From the wooded north of Minnesota, to the tropical paradise that is the Bahamas, Texas Tech basketball takes its first steps to a Final Four return Aug. 12 at Atlantis.
The Red Raiders play the first of three games on FloHoops.com and the FloSports app Aug. 14 against the Bahamas National Team. This ends a four-month layoff since they came oh-so-close to winning the first national championship in program history.
In the postgame press conference following April’s overtime loss to Virginia in Minneapolis, Texas Tech coach Chris Beard made a firm proclamation about the future of Red Raiders basketball.
“We'll bounce back. In terms of Texas Tech basketball, we're not going anywhere,” he said. “We'll be back in this tournament sooner than later, and we intend to be a part of college basketball as we build the program.”
Beard’s the architect of a sudden rise at Tech, a program that previously made the NCAA Tournament infrequently. The last two years, however, the Red Raiders reached the Elite Eight and national championship.
In the process, Lubbock became proving ground for NBA talent. Zhaire Smith and Jarrett Culver were selected in the first round of the 2018 and 2019 NBA drafts.
Losing premier players to the pros is a byproduct of the kind of success Texas Tech has recently enjoyed. The three-game, exhibition tour of the Bahamas should provide a peek of who’s next.
Beard and Co. may have lost out on the R.J. Hampton sweepstakes -- the 5-star prospect is indeed tipping off this coming season overseas, albeit in Australia instead of the Bahamas -- but Tech is recruiting strong all the same.
A pair of 4-star prospects, Jahmius Ramsey and Terrence Shannon, have opportunities to factor into the lineup immediately. Davide Moretti, an 11.5-point per game scorer last season, is the top returner from the Final Four run. Gone are Culver, graduating seniors Matt Mooney, Tariq Owens, Brandone Francis and Norense Odiase.
The tour of the Bahamas will provide live competition to acclimate Kyler Edwards into a more prominent role after putting up 5 points per game in 2018-19.
While there’s a scoring void that either former reserve veterans or the incoming class of freshmen need to fill, the true mark of Texas Tech basketball under Beard is its stifling defense. Because these are the first practices and games of the 2019-20 season, do not expect to see a defense that ranked No. 1 nationally in a variety of categories, included adjusted efficiency, ease off.

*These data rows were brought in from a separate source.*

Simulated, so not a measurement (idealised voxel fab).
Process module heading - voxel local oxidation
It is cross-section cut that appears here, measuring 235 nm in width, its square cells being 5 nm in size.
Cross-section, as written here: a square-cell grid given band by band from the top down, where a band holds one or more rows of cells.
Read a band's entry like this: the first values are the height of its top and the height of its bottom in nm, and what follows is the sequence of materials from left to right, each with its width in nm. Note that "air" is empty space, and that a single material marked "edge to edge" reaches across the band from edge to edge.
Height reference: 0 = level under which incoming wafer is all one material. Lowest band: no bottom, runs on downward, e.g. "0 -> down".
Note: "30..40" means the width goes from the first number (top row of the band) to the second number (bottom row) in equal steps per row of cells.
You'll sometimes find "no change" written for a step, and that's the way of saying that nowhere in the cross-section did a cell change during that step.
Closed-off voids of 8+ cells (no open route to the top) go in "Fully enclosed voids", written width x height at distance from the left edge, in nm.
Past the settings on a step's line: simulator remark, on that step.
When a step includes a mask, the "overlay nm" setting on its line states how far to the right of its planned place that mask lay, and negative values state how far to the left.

In fact, the intensity may be turned up to match the tropical heat. Texas Tech’s March meddle under Beard is forged with fiery commitment to defensive drills in the offseason and preseason.
And while finding another potential NBA-caliber talent like Culver to command the offense will be of emphasis, perhaps the most intriguing replacement of the tour will be that of Owens. The nation’s No. 11 most effective shot-blocker last season, his absent presence in the paint leaves a void for a new Red Raider to fill.